The Dude Abides -- Erika Iris Simmons

(I know we all saw this a few years ago, but damn, I just love it).

The Best and Worst Film Titles of 2011

The Best Film Titles of 2011

The Tree of Life: Solid, evocative, stately.

Melancholia: Simple and meaningful, but also easy to remember.

Star Watching Dog: I have no idea what this movie is, but I love this as an idea or as an image, or as a plot for a film. It makes me want to find out which of those three it actually is. If I’m lucky it will be all three.

We Need to Talk About Kevin: This has the right kind of loaded evocation to it. It’s great as a long-but-not-too-long title.

Tyrannosaur: Awesome. One word with a huge amount of weight, probably the best title of the year except for the obvious problem that it probably confused people into thinking the film was about dinosaurs. But other than that it doesn’t get better than this.

Your Sister’s Sister: I don’t really know what this means. Is it wordplay? Is there plot relevance? It makes me want to know though.

Another Earth: A brilliant combination of two words that manages in three syllables to open up hours upon hours of thoughts and possibilities.

Outside Satan: I would compare to the previous entry. A great two words that sounds good and suggests a lot of weird things, many of which I can’t quite put my finger on. Definitely makes me want to see what happens in the movie.

I Am A Good Person/I Am A Bad Person: Maybe it’s too long. And maybe it’s totally confusing. But I would watch something called this for sure.

The Rabbi’s Cat: Well it sounds like I know upfront two things I can expect to see. And I like both of these things.

The Catechism Cataclysm: Alliteration sucks. Here’s an exception that proves the rule.

Blackthorn: I would buy a cut of meat called Blackthorn, I would buy a bottle of wine called Blackthorn, I would vacation in a mountain city called Blackthorn, I would buy an album from a doom metal band called Blackthorn. Blackthorn would be a good word for many things. This time it is a movie.

Gingerdead Man 3: Saturday Night Cleaver: Double puns! Really? Okay fine, sure. It’s better than all the Air Bud titles combined.

Red State: Two evocative words, a sort of double-entendre but still easy to remember.

The Future: I would eat a burger called The Future, I would name my car The Future, I would name my dog The Future, I would love for my friends to give me the nickname The Future. So yeah I would watch a movie called The Future.
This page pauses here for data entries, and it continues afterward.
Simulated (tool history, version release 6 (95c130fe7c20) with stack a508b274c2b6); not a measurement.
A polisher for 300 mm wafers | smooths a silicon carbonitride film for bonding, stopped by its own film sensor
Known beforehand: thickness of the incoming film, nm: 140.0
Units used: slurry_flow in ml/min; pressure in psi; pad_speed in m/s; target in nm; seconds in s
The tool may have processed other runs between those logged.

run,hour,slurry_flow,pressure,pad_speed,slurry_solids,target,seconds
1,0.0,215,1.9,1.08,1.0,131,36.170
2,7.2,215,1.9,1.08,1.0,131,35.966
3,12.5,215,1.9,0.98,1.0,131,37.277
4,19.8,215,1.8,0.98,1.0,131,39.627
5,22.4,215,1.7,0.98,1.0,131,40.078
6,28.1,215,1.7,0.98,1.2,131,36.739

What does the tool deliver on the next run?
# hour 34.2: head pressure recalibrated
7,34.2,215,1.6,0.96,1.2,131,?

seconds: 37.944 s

I Melt With You: Memorable and emotional, it tells me nothing about the film in any literal way, but it gives me some kind of sense of expectation.

Hobo With a Shotgun: Perfect. Truth in advertising; we’re all on the same page here.

***

The Worst Film Titles of 2011

Margin Call: What the hell is a Margin Call? Why would I voluntarily pay for anything called Margin Call. It sounds like something your accountant would suggest, but that’s why you hire that guy: to deal with boring stuff like Margin Calls. I would rather be watching a good movie than worrying about a Margin Call. If there are two things, and one is called Tyrannosaur and the other is Margin Call, which do you think I will be buying?

Hugo: Hugo is a stupid little word and I don’t like saying it or hearing it.  The only thing worse is the original title, The Invention of Hugo Cabret. Gross. Cabret is far too close to Cabaret and Cabaret is least appealing noun I can think of.

Weekend: Wow, title your indie movie the same thing as a famous art film. Always a good idea when your only potential audience is the miniscule slice of people who know this. Watch for the director’s next small festival hit, sure to be called The 400 Blows.

The Brooklyn Brothers Beat The Best: Alliteration is the worst.

A Beautiful Belly: Further proof of the above sentiment, only this one is also gross sounding. The only way I can even imagine saying this out loud is if it was the humorous name of a menu item at the best BBQ joint in Atlanta or something.

The Skin I Live In: I blame the second-language aspect here, but something about this sentence is annoying.

Martha Marcy May Marlene: AKA Marble-Mouthed Nonsense. I will concede that this one may be actually brilliant, as everyone who sees the film seems to universally love the title after the face. Still, there is definitely something idiotic about giving yr film a title no one can remember.

Crazy, Stupid, Love.: I hate seeing this written down, I hated typing it, I hate hearing it out loud and I can’t imagine speaking it. There is a weird kind of perfection here. Three words that are just fine on their own, but somehow in this order they make me want to die.

Take This Waltz: And shove it.

No One Killed Jessica: Oh well that’s a relief, you had me worried for a second there. I guess I can skip watching the movie altogether and go eat some lunch or something.

Water for Elephants: This sounds like part of some little piece of wisdom like “pearls before swine” or something, except that you think about it for five seconds and realize that it isn’t and that it’s just dumb sounding.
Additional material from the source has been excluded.